Published October 29, 2009 @ 06:00AM PT

I arrived in Hartford, CT last Wednesday for a Friday night wedding at a 19th century-bank-turned-banquet-hall venue.  In high spirits but absolutely rushing around in Boston earlier last week to get ready for the wedding extravanganza, I joked on Wed evening that my future mother-in-law was solving the great bridal nail crisis 2009, i.e., finding me a place in Hartford to get a manicure.  In a city of 125k people, how hard could it be?

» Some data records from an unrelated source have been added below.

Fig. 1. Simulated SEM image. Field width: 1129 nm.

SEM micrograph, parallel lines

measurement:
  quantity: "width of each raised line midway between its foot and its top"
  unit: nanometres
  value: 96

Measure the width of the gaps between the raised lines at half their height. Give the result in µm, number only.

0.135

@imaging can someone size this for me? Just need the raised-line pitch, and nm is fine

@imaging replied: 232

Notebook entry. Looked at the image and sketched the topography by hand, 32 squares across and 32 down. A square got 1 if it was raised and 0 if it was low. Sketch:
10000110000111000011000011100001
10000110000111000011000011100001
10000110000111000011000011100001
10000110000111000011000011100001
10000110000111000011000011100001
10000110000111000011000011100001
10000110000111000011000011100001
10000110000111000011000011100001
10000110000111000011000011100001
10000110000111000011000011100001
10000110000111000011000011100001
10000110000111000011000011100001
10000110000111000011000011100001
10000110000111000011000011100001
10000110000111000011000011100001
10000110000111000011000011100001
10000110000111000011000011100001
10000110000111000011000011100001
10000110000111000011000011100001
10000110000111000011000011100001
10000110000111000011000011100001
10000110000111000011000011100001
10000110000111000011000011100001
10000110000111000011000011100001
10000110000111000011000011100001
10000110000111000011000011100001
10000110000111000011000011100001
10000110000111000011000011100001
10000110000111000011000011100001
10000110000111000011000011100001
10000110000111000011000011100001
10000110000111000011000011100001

Very, it turned out, if you're from out-of-town and relying on local boosters to recommend services to you.  Boosters are what we planners and political scientists call the folks who sell cities to us - the media, local politicians, business owners, real estate developers - so that we will want to come and live there, do business there, spend money there.  A family friend, the banquet manager and the hotel concierge all recommended a single nail salon in the entire city, which didn't have enough staff to see me on Thursday.  I finally settled on the concierge's third recommendation, which came with numerous caveats, and turned out to be as run down and rough as warned - but my manicure was only $10!

Connecticut's urban model is one of very wealthy suburbs surrounding deeply poor towns: just check out the differences in poverty between neighboring West Hartford (4.5%) and Hartford (31.5%). For everything we needed for the wedding we were directed to the suburbs - no grocery store downtown, no market, no spare salon that people in the service industry want to send a white, middle-class client to, for fear of my fear and reprisal. What was more amazing was that there was actually a market two doors down from my venue, though it did not sell milk, but looked an awful lot like a deli/bodega/convenience store otherwise.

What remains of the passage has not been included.